What options for ecosocialists in Canada’s federal election?

15/09/15
Author: 
Richard Fidler

[Webpage editor's note: This short article by the author of the blog Life on the Left is part of a discussion in Quebec among socialists and nationalists about the Canadian election. It was submitted to a bulletin associated with the journal Nouveaux Cahiers du Socialisme.]

At stake in this election is the fate of the Harper government, the most reactionary government since the Great Depression of the 1930s.

Only two opposition parties can realistically hope to replace the Conservatives: the New Democratic Party and the Liberals. Both are neoliberal, with no substantial programmatic differences.

The Liberals, with a long record of serving Canadian capitalism as the country’s traditional governing party, but sensing the public mood for “change,” are attempting to outflank the NDP on its left — proposing major public infrastructure projects and acknowledging the need for deficit budgets to confront the impending global recession.

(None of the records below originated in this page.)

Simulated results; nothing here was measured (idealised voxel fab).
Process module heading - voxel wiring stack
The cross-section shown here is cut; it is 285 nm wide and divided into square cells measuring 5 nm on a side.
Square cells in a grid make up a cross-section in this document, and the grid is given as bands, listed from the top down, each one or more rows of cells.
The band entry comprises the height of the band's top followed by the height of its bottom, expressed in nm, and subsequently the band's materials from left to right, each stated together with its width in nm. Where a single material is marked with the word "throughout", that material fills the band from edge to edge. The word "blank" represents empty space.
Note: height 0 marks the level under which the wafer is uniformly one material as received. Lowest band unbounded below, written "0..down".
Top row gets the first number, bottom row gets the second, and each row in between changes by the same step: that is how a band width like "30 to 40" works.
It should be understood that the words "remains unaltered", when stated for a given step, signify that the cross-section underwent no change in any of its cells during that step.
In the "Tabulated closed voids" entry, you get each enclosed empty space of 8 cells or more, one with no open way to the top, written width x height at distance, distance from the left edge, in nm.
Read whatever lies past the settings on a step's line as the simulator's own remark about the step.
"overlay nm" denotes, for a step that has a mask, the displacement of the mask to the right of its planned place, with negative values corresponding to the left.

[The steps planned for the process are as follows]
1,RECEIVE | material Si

NDP leader Thomas Mulcair is attempting to prove his party’s reliability to a ruling class still distrustful of the NDP’s historic origins in and surviving links to a section of organized labour, mainly in English Canada. He is stressing his commitment to a balanced budget from the outset, an implicit acknowledgement that an NDP government would not implement major social reforms other than (possibly) its promise of a “national” childcare program.

There are differences between the Liberals and NDP in some other areas. For example, the NDP to its credit has opposed anti-democratic legislation like Bill C-51, which the Liberals supported.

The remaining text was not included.